Creating Network Resources

Before you can create and use Big Data Service clusters, you must create and configure a network. Oracle Cloud Infrastructure Networking service provides a wide range of features for establishing a secure networking topology for your Big Data Service.

For complete documentation about Oracle Infrastructure Networking, see Overview of Networking and the subsequent networking topics in the Oracle Cloud Infrastructure documentation. The following sections discuss networking details that are specific to Big Data Service.

Terminology

The term network refers to a Virtual Cloud Network (VCN) or a subnet in a VCN. When the difference is pertinent, the VCN, or subnet is used.

Instance, host, and node is used interchangeably. However, because the hosts that comprise a Hadoop cluster are called nodes, nodes is used throughout this documentation.

Understanding Networking

In Oracle Cloud Infrastructure, a network consists of at least one Virtual Cloud Network (VCN) with at least one subnet, along with Virtual Network Interface Cards (VNICs), gateways, route tables, security rules, and other virtual networking features. For a simple development environment, you may only need a single VCN with a single subnet in a single region, possibly with access to the public internet. For a complex production environment, you may want to connect your VCN to an on-premises network, and you may want to peer with other VCNs in other regions.

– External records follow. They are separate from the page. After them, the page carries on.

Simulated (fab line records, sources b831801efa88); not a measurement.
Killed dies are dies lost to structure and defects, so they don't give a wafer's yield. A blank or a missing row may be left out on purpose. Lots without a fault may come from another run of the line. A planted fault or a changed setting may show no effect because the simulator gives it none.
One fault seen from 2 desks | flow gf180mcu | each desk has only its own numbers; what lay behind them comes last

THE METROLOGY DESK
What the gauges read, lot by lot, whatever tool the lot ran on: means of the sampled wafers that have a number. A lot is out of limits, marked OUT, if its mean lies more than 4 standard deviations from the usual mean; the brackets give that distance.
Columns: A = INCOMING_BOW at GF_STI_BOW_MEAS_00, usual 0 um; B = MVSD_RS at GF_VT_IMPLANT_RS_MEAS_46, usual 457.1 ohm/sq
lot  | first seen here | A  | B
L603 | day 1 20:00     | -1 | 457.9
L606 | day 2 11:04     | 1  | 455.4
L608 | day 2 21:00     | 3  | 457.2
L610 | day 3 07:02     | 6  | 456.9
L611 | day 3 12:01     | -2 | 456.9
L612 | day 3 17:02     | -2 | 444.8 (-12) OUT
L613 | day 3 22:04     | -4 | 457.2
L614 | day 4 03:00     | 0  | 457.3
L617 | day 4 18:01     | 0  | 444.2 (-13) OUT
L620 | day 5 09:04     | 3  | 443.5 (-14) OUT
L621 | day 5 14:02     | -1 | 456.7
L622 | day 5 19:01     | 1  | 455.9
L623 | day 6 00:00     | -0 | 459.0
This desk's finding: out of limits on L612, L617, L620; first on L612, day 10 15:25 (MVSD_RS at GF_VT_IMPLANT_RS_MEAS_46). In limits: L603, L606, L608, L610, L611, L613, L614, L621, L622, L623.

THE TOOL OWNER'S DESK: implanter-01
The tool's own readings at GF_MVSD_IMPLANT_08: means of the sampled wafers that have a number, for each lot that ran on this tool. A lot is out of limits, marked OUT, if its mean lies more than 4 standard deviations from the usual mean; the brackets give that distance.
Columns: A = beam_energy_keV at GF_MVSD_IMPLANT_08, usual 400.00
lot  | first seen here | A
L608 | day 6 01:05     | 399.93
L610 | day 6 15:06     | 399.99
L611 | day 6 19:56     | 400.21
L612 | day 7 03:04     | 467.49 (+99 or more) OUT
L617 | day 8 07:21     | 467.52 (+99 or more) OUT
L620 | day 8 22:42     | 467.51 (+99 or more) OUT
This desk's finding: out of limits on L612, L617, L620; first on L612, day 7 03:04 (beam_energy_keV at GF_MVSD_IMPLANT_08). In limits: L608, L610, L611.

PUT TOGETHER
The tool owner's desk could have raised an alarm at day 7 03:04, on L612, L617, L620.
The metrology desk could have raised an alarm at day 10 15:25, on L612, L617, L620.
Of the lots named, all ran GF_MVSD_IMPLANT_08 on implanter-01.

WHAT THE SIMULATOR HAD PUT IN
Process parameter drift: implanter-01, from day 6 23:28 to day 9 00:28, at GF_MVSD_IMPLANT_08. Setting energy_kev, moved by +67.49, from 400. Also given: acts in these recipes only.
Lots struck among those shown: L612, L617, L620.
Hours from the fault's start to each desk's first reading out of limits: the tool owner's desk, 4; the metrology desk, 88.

A network used for Big Data Service must meet the general requirements for any Oracle Cloud Infrastructure network, as described in Overview of Networking and the subsequent networking topics in the Oracle Cloud Infrastructure documentation. In addition to those requirements, consider the following information specific to Big Data Service:

Creating and Using Subnets

Subnets divide a VCN by assigning ranges of IP addresses that don't overlap with other subnets in the VCN. Consider the following when creating your network for Big Data Service:

A subnet must be regional and it may be public:

  • In Oracle Cloud Infrastructure, a subnet can exist in a single availability domain or across an entire region. A regional subnet is required for Big Data Service. Therefore, when you create the VCN for Big Data Service, you must create at least one regional subnet in it.

  • Cluster nodes are by default private. If you plan to make your cluster available for access from the public internet, you must use a public subnet. In that case, when you create the VCN, the regional subnet you create (see above) must also be public. See Making Nodes Reachable.

You specify which VCN and which subnet to use for a cluster when you create the cluster. See Creating a Cluster.

Making Nodes Reachable

As mentioned above, cluster nodes are private by default. Nodes are created with private IP addresses, and all ports are closed by default (with the exception of port 22, which is open for SSH access). Therefore, you must configure the network to allow access to the nodes.

Configuring Security Rules for Nodes

A security rule allows a particular type of traffic in or out of a VNIC (which connects nodes to the network). Each security rule specifies direction (ingress or egress), stateful or stateless, source type and source (for ingress rules), destination type and destination (for egress rules), IP protocol, source port, destination port, and ICMP type and code.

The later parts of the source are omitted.